Which means the Fisher Information Matrix $F$ defines the local curvature in distribution space for which KL-divergence is the metric.

### #Riemannian manifold

#### #Manifold

A manifold is a topological space sharing the local properties of Euclidean spaces. Every point on a manifold has a small neighborhood around it that can be locally approximated by a tangent plane, which means that the curvature of this neighborhood is approximately zero. This allows us to use the Euclidean metric, which is based on the properties of flat space, to measure distance within this small neighborhood. To help your understanding, people on earth may experience their surroundings as being flat, but they are unable to perceive the curvature of the earth due to its large size.

More formally: A manifold $M$ of dimension $n$ is a topological space, such that every point $x \in M$ has a neighbourhood which is homeomorphic to an open set in Euclidean space $\Reals^n$. This open set in Euclidean space is called tangent space, refered as $T_x M$.

#### #Riemannian Metric

The distance between two points in an Euclidean space can be easily determined by taking the modulusof the vector connecting the points. However, manifolds are not linear spaces, so we need to use alternative methods to calculate lengths on a manifold. One possible approach is to consider a continuous, differentiable curve, represented by $\gamma: [a, b] \to M$, on the manifold and compute the integral of the distance differential at each point along curve $\gamma$:

$L(\gamma) = \int_a^b \| \gamma'(x) \| dx$

Thus for each point $\gamma(x)$, we have to define a notion of distance in the tangent space at that point. We then use the notion to calculate the modulus $\| \gamma'(x) \|$ of the tangent vector $\gamma'(x) = \frac{\partial}{\partial x} \gamma(x)$ at the point and add up all of $\| \gamma'(x) \|$ to obtain the total length of the curve.

To calculate $\| \gamma'(x) \|$:

$\| \gamma'(x) \|^2 = ⟨ \gamma'(x), \gamma'(x) ⟩ = g_{\gamma(x)} (\gamma'(x), \gamma'(x))$

The square of the modulus of a vector, also known as the Euclidean norm or the $\ell_2$ norm, is equal to the inner product of the vector with itself. This means that $g_x: T_x M \times T_x M \to \Reals$ defines a metric, which is a way of measuring distance, over a tangent space. A metric that varies smoothly with respect to a point on a manifold is known as a Riemannian metric, and a manifold equipped with a Riemannian metric is called a Riemannian manifold.
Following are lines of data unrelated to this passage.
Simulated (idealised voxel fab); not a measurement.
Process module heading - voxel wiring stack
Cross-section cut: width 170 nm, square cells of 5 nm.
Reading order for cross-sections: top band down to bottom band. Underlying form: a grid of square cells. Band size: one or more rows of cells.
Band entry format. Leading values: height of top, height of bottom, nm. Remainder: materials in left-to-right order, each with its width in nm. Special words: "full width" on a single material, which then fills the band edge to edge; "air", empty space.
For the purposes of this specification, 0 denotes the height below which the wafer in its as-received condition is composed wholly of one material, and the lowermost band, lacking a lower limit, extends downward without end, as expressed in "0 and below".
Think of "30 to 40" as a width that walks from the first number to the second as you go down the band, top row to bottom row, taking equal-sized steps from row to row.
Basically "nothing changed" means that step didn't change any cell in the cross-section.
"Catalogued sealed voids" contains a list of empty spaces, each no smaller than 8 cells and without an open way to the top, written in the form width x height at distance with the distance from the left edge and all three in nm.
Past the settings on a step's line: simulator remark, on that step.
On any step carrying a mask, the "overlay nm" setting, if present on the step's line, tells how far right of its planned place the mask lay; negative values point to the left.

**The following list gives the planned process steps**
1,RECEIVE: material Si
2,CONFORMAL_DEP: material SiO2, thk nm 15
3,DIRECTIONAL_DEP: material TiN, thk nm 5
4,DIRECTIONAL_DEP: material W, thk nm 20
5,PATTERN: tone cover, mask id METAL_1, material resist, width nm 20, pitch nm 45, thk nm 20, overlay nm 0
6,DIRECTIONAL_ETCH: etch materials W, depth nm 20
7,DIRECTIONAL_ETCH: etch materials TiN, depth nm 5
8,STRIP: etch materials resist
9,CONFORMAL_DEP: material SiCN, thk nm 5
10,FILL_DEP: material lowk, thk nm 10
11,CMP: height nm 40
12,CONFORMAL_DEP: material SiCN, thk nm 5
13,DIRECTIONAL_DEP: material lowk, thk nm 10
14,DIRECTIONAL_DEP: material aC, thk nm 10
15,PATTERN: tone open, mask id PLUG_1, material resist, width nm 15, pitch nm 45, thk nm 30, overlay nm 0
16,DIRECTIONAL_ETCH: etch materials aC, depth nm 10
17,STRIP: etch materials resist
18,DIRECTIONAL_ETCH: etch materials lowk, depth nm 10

As explained here (page 4):

Roughly, a Riemannian manifold $M$ is a smooth set with a smoothly-varying inner product on the tangent spaces.

Formally, for each $x \in M$，a Riemannian metric $g = g_x$ satisfies:

• $g(u, v) = g(v, u)$ for all $u, v \in T_x M$
• $g(u, u) \geq 0$ for all $u \in T_x M$
• $g(u, u) = 0$ if and only if $u = 0$

### #Constrained Optimization

$\begin{gathered} \min_{d} L(\theta + d) \\ \text{s.t.} \enspace \| d \| \leq \epsilon \end{gathered}$

where the distance in parameter space is contrained and can be calculated using Euclidean metric.

As mentioned before, the steepest descent direction is the direction of the negative gradient:

$- \frac{\nabla L(\theta)}{\| \nabla L(\theta) \|} = \lim_{\epsilon \to 0} \frac{1}{\epsilon} \arg \min_{d \text{ s.t.} \| d \| \leq \epsilon} L(\theta + d)$

When using gradient descent, the distribution of the parameters may change as the optimization process progresses. However, it is also important to ensure that the amount of change in the distribution is controlled, as large changes can lead to instability in the model. The Euclidean distance, which is based on the properties of flat space, may not be an appropriate measure of the amount of change in the distribution. Therefore, natural gradient decent works in distribution space and uses KL divergence to compare the current distribution of parameters $p(x \mid \theta)$ with the target distribution $p(x \mid \theta + d)$. Now the constraint becomes:

$\text{s.t.} \enspace KL \Big ( p(x \mid \theta) \| p(x \mid \theta + d) \Big ) \leq \epsilon$

We apply the Lagrange multiplier method to it:

\begin{aligned} d^* &= \arg \min_{d} L(\theta + d) + \lambda \Big ( KL \big ( p(x | \theta) \| p(x | \theta + d) \big ) - \epsilon \Big ) \\ &\approx \arg \min_{d} \underbrace{L(\theta) + \nabla L(\theta)^T d}_{\text{first order Taylor expansion}} + \underbrace{\frac{1}{2} \lambda d^T F d}_{\text{second order Taylor expansion}} - \lambda \epsilon \end{aligned}

To solve this minimization, we set its derivative to zero:

\begin{aligned} 0 &= \frac{\partial}{\partial d} \left [ L(\theta) + \nabla L(\theta)^T d + \frac{1}{2} \lambda d^T F d - \lambda \epsilon \right ] \\ &= \nabla L(\theta) + \lambda F d \\ \lambda F d &= -\nabla L(\theta) \\ d &= - \frac{1}{\lambda} F^{-1} \nabla L(\theta) \end{aligned}

Finally, the optimal descent direction is $\tilde{\nabla} L(\theta) = F^{-1} \nabla L(\theta)$ (constant factor can be absorbed into the learning rate), called natural gradient.

### #Riemannian Manifold

Now we consider optimizing the objective function on a manifold. We can easily recognize that the descent direction depends on how to calculate $\|d\|$, i.e., what’s the metric on the manifold.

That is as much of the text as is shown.